Just So You Know, IDK is Here to Stay
Music

Just So You Know, IDK is Here to Stay

By Latecia Joiner

If you haven't heard of IDK, you're about to. The badass rapper from Prince George's County, Maryland has been on the fast track to success since the release of projects Subtrap and Empty Bank, but it's his recently released album IWASVERYBAD that has his name in the mix of hip-hop's impending elite.

But it hasn't always been easy. From being incarcerated at the age of 17, to the loss of his mother, IDK has fought adversity every step to live the life he envisioned. Originally born in London but raised in the DMV area, IDK (born Jason Mills) grew up in a middle-class household to parents who were both college graduates—a more-traditional path IDK was intent on avoiding.The rapper puts the ultraviolence and missteps of his youth on full display IWASVERYBAD, which was released in episode format via Adult Swim.

We caught up with IDK to talk directing, trying to make it in hip-hop and why artists need to look out for one another.

Congratulations on your insane year! Tell me about directing—how did you get into it?

I just got started in videos before I ever tried recording my raps. I was into photography at first. When I got out of jail the first time I got final cut and I started messing around with it. I got a decent camera so I was trying to shoot people's music videos for free and then I would edit them. They sucked really bad. Theirs one that I looked at the other day and I couldn't believe I did that. That's how I started and then when I got into music I just naturally had the ability to do certain things.

You teamed up with Adult Swim for the release of this project. How did that come about?

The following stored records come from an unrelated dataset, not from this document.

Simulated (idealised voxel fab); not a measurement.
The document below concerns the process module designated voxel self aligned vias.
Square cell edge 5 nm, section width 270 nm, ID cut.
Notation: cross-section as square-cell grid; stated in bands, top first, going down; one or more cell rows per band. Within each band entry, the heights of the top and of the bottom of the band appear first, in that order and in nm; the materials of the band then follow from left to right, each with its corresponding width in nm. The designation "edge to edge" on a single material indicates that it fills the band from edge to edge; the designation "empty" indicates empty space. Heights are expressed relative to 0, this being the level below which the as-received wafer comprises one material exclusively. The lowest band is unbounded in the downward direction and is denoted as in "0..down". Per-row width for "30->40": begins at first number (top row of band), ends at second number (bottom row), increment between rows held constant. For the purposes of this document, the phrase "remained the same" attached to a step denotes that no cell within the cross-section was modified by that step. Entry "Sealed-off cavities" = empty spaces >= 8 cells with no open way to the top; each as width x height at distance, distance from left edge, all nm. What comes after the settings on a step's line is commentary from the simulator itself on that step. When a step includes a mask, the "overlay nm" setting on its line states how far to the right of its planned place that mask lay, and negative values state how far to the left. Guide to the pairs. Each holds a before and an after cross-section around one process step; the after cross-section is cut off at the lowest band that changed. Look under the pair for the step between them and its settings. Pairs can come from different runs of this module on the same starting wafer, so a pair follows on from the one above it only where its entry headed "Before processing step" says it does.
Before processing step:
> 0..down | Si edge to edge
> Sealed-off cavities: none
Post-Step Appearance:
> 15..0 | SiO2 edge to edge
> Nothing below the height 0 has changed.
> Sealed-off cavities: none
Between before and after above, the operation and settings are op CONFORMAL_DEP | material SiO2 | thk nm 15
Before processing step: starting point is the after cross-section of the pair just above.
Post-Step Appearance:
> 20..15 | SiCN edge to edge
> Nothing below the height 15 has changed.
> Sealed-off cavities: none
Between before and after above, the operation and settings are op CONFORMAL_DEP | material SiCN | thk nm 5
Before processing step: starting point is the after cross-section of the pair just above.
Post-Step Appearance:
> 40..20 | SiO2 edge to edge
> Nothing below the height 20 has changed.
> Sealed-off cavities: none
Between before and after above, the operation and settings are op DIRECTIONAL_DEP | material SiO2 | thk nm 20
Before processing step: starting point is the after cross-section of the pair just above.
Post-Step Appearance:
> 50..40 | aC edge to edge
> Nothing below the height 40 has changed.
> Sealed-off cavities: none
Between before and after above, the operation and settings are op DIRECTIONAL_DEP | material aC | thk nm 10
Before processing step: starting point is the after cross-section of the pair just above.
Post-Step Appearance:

With Adult Swim I just thought that it would be smarter to release my music in pieces instead of all at one. It would be like they see it, the album comes out more than one time, but it's a story that you follow along with. I wanted it to also release on TV because I was calling each of the songs episodes. That's how the Adult Swim thing happened.

Your videos are really unique. They're very artistic but at the same time you leave your fans wondering what you're going to do next.

One hundred percent. That's one of the most important things, not only the visuals but the music, kind of doing the less is more thing and leaving cliffhangers whenever I can.

Do you feel pressure as an artist to get political?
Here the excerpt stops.